Google, Intel and Microsoft team up w/CSAIL on new data-driven initiative

MIT professor Sam Madden speaks at DSAIL kick-off

Recent years have seen an explosion in the creation of machine learning models for everything from self-driving cars to social media feeds. Despite the success of these models at perception and simple prediction, they have yet to have a larger impact on traditional enterprise computing and data processing applications.

Applying machine learning inside the enterprise is the ambition behind a new initiative launched yesterday at MIT’s Computer Science and Artificial Intelligence Laboratory (CSAIL) with industry collaborators Google, Intel and Microsoft.

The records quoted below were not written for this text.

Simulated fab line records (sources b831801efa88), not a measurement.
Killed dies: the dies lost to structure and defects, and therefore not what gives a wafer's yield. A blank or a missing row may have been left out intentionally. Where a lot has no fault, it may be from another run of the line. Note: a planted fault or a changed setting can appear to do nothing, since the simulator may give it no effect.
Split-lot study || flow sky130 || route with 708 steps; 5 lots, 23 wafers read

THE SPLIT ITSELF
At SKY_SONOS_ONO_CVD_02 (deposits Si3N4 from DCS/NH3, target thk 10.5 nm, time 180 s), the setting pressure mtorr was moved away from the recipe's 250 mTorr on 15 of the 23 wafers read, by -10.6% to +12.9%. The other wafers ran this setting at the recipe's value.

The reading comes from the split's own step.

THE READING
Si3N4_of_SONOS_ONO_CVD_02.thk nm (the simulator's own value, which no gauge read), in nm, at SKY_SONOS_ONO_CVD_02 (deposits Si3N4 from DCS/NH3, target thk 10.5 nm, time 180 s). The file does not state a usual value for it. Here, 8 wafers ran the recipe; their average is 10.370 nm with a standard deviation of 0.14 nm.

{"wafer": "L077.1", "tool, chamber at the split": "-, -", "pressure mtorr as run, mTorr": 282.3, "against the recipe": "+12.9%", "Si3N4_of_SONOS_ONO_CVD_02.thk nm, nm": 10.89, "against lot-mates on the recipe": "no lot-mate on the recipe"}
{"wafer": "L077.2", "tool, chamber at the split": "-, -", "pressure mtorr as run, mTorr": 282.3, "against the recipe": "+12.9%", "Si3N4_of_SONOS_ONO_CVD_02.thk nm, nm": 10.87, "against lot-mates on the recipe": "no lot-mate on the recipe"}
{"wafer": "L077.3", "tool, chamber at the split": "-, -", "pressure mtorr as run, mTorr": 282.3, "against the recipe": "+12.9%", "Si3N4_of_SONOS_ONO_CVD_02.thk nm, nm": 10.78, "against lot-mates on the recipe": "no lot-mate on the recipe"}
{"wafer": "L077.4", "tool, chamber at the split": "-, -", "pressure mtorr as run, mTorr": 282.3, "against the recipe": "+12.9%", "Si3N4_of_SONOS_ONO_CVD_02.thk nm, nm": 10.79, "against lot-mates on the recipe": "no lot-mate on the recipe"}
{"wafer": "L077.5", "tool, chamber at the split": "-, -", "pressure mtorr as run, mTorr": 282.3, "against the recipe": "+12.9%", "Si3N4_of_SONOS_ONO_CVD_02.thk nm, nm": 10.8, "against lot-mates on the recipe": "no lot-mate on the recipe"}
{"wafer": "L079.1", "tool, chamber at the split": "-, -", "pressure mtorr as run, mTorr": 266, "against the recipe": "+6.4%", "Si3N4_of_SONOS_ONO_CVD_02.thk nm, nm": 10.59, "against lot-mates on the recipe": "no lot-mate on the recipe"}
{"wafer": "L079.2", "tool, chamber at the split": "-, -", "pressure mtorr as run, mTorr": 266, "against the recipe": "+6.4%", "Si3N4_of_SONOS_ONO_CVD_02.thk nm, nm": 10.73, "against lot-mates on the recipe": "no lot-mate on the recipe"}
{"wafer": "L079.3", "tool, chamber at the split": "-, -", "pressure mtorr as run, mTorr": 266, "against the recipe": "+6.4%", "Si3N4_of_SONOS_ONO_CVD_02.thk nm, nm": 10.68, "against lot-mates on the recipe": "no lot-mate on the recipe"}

Dubbed the “Data Systems and Artificial Intelligence Lab” (DSAIL), the effort will focus on investigating how machine learning can be used to improve the performance of data-processing systems.
 
For example, enterprise companies often gather huge amounts of data and have trouble analyzing all the data in a timely manner. Using machine learning to improve systems is still in its infancy, and where it has been used, it is mostly to tune systems’ parameters, such as cache size.

“Our ambitions are much bigger,” says MIT professor Tim Kraska, one of the co-directors of the initiative. “We want to investigate how machine learning can improve the system from the ground up by deeply embedding it into the core components of a data processing system, such as scheduling and indexing. This requires a fundamental rethinking of the entire data system architecture.”

DSAIL further aims to develop new techniques that make it easier for enterprises to not just use machine learning but also build and manage machine learning models. Building a model involves more than just running the final algorithm: it is an iterative process of data integration, cleaning, data transformation, feature selection, model building and visualization.

While there exist individual solutions for many of these problems, enterprise companies often struggle to bring those techniques efficiently together. For example, a decision made to clean the data might have profound implications for the final model quality. Even worse, with the huge number of technical choices made during all these steps, it is often very hard for people to retroactively determine which models and data preparation steps work best for different situations, or even to keep track of what they have tried out in the past.

“We are working to define and create a completely new kind of data stack for artificial intelligence,” says MIT professor Sam Madden (pictured above), another co-director of the initiative alongside professor Mike Stonebraker. “You could imagine a first layer that lets you access, integrate and clean the data for building machine learning models, a second workflow layer that helps you manage the models, and then a presentation layer that helps you operate and visualize the models.”

Researchers met today for an all-day summit at the Hyatt Regency in Kendall Square to form the agenda of the initiative. For their part, Google, Intel and Microsoft will work on new lines of research with small groups of CSAIL faculty, including professors John Guttag, Song Han, Stefanie Jegelka and David Sontag.

Multiple groups at CSAIL have already been developing key systems in this space. Madden’s data-discovery tool Data Civilizer, for example, allows organizations to discover related datasets from thousands of distinct business databases and files. Kraska’s work on Northstar helps inexperienced data scientists to quickly build high-quality models.

DSAIL builds on the lab’s existing initiatives that focus on financial technology, cybersecurity and systems approaches to machine learning. It represents an expansion of Intel’s previous five-year collaboration with CSAIL, the Intel Science and Technology Center for Big Data (ISTC).